4.1 Conclusion: the later Neolithic of the Avebury area

In this article it is suggested that by the late Neolithic the area was viewed as a full ceremonial complex, revolving around the notion of places of the living, places of the ancestors and the transitions between them. People travelled great distances to visit, as evidenced by resemblances in monument design to other locations (Whittle 1997, 150) and the abundance of non-local material deposited there (Smith 1965, 19). However, unlike Parker Pearson and Ramilisonina (1998) this article suggests that the Avebury landscape actually represented three zones. The area of the palisade enclosures and the Sanctuary appears to have been a place of the living as Parker Pearson and Ramilisonina (1998) suggest, but after that there appear to have been two depths to the land of the ancestors. The first, represented by the avenue and Avebury henge, was certainly in the land of the ancestors as the overlooking monuments show; however, here there was no approach to these, the oldest features of the landscape. The only places where this third area of deep time could be accessed were in the Avebury and Beckhampton Coves, which symbolised open long barrows. But both Coves represented areas of limited access: the Avebury Cove was separated from the bulk of the henge by the inner circle and the Beckhampton Cove by its avenue. Furthermore, their size also limited the number of people who could access them. Thus, it is suggested that Avebury henge represented a place of communion with the ancestors for the people, whereas the Coves represented a place of communion for a small and select group.

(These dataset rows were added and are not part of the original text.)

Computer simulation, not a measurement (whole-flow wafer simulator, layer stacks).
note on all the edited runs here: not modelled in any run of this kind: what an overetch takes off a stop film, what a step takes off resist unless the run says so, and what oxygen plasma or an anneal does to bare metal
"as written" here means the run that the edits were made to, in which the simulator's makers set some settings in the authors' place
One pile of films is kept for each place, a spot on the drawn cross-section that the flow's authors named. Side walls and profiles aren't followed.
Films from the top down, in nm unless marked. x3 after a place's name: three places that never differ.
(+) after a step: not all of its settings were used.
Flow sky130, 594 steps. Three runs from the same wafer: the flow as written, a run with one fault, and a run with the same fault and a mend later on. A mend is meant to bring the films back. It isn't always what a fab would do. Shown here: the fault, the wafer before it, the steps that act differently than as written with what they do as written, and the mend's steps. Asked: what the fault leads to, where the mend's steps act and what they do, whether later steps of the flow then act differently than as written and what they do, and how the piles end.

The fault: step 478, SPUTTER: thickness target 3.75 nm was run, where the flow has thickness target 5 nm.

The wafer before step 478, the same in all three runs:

Who were the 'small select group'? It is difficult to say. They may have been some kind of elite group, possibly shamans who presided over ceremonies at Avebury; it can be argued that the presence of an elite group is supported by the scale of work and organisation needed to build some of the larger monuments of the area (but see Bayliss et al. 2007, 43-44, for discussion of ruling dynasties, charismatic individuals and communal action and the building of Avebury's monuments). In controlling access to certain parts of the complex they would have appropriated ancestral power to underline their own status.

Alternatively, it might be that the group contained those who were the focus of the ceremony. This might have included those undergoing rites of passage such as coming of age, marriage, or bearing the remains of their dead, or it might have consisted of visitors making pilgrimage to the site. The interpretation of the Avebury landscape given in this article suggests that transformation was an underlying theme: transformation from the places of the living to the places of the dead. Thus, just as the landscape represented a journey of transformation, so those visiting could have been seeking to undergo a process of transformation in the eyes of their contemporaries and of the ancestors.

The landscape itself might only have held power during times of ceremony. The environmental evidence (Whittle 1994, 46; Smith 1984, 110) shows that the area was grazed; thus people must have had access to tend their animals. If the ancestral monuments held year-round power over the area this might not have been possible. Therefore the meaning in the monumentation was only enacted during times of ceremony, possibly at the solstices or when the livestock of the area was brought in for butchery. Again, this represents another transformation in the landscape: from the time when it could be freely accessed to the time when access was more formalised.

It should also be emphasised that this interpretation represents a snapshot in time. It seeks to interpret how someone walking the avenues in the later part of the third millennium BC might have understood what was around them based upon what they could see and upon the myths and histories passed down from their ancestors. Some of the later monuments may have been constructed with this world view in mind but the article does not suggest that the complex as a whole was built to some long-standing master plan: understandings would have been constantly changing and evolving.